On current opinion poll numbers Sinn Féin is not set for government. The other two of the big three have the advantage on a bad day, with intraparty transfers keeping them alive. That they have neither momentum nor purchase in the wider society won’t matter. They just need enough dead wood to stay afloat to be reused as a life raft one last time.

In terms of mood change, the series of policy flip-flops by Sinn Féin on hate speech, the Nature Restoration Law, and the recent referendums leave a sense of uncertainty and cynicism. If they cannot speak clearly for themselves, how can they speak for us? People are looking for an authentic voice, and are prepared to go further to find it.

The public mood is dour, especially in rural areas. That is not based on empirical fact in an economy that is doing well. But there is angst and a sense of abandonment which, if hard to tally in real terms, nonetheless exists. There is a general sense of precariousness and insecurity. Farmers feel beset by changed policy that has reversed direction in terms of what is expected of them. The Green Party and its leader Eamon Ryan, mild mannered people, are bogey men. They are certainly scapegoats locally and for their partners in Government on the ground in rural constituencies.

On climate change the three larger parties face the worst of all worlds. They pay lip service to what clearly must be done, but don’t embrace the consequences. The palpable reticence of many of their TDs fuels a sense of climate change being used to bludgeon rural communities.

Having never embraced the issue and signed up for the consequences solely to cobble together a government in the aftermath of their electoral debacle in 2020, Fianna Fáil and Fine Gael are now victims of their own evasiveness. As we saw in the referendums people won’t co-operate with change that even the politicians who advocate for it clearly don’t believe in.

At the fringes of rural disaffection is climate denial and anti-immigrant sentiment that bleeds into outright racism. This is where the metropolitan snobbery comes in. It is reminiscent of Hillary Clinton’s infamous accusation at a fundraiser in New York City in 2016 that half of Donald Trump’s supporters belong in a “basket of deplorables” characterised by “racist, sexist, homophobic, xenophobic, Islamaphobic” views. She went on to lose every rural county in the USA. People who feel alienated won’t be spoken at or spoken down to. It is not effective politics and won’t work.
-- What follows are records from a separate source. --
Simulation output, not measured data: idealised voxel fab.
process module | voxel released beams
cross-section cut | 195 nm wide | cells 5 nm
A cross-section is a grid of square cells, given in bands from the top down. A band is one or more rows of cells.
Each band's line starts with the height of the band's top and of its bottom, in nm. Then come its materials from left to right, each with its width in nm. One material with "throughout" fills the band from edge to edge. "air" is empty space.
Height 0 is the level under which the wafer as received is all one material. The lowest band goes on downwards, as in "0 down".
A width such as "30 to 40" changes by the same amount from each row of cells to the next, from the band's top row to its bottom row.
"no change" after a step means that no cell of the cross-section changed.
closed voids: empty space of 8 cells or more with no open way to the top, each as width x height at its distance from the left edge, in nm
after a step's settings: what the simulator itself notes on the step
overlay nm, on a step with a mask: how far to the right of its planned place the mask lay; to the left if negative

There is no homogeneous band of Independents that we can choose or reject, but that might be changing in places. Three TDs – Michael Fitzmaurice, Michael Collins and Richard O’Donoghue – have formed Independent Ireland, a new party. In Wexford Verona Murphy is running a slate of candidates for the local elections. There is a template in what the Independent Alliance, a loose but durable group, achieved in 2016. Headed by Shane Ross, it put him into Cabinet and two of his colleagues became ministers of state.

What matters is whether Sinn Féin can win second seats in constituencies across the country. If they can’t it will be a reprieve for smaller parties and Independents on its left. These will not support any process of government formation but will add to the numerical complexity of doing so in circumstances where Fianna Fáil and Fine Gael then have a pathway back.

From Social Democrats to Aontú, and canny players like Fitzmaurice and Murphy, the void left behind by underperforming larger parties will be filled in a larger Dáil. The rules of a campaign that keeps them off the main stage in television studios may mitigate against them. But for now a pivotal position is theirs to lose.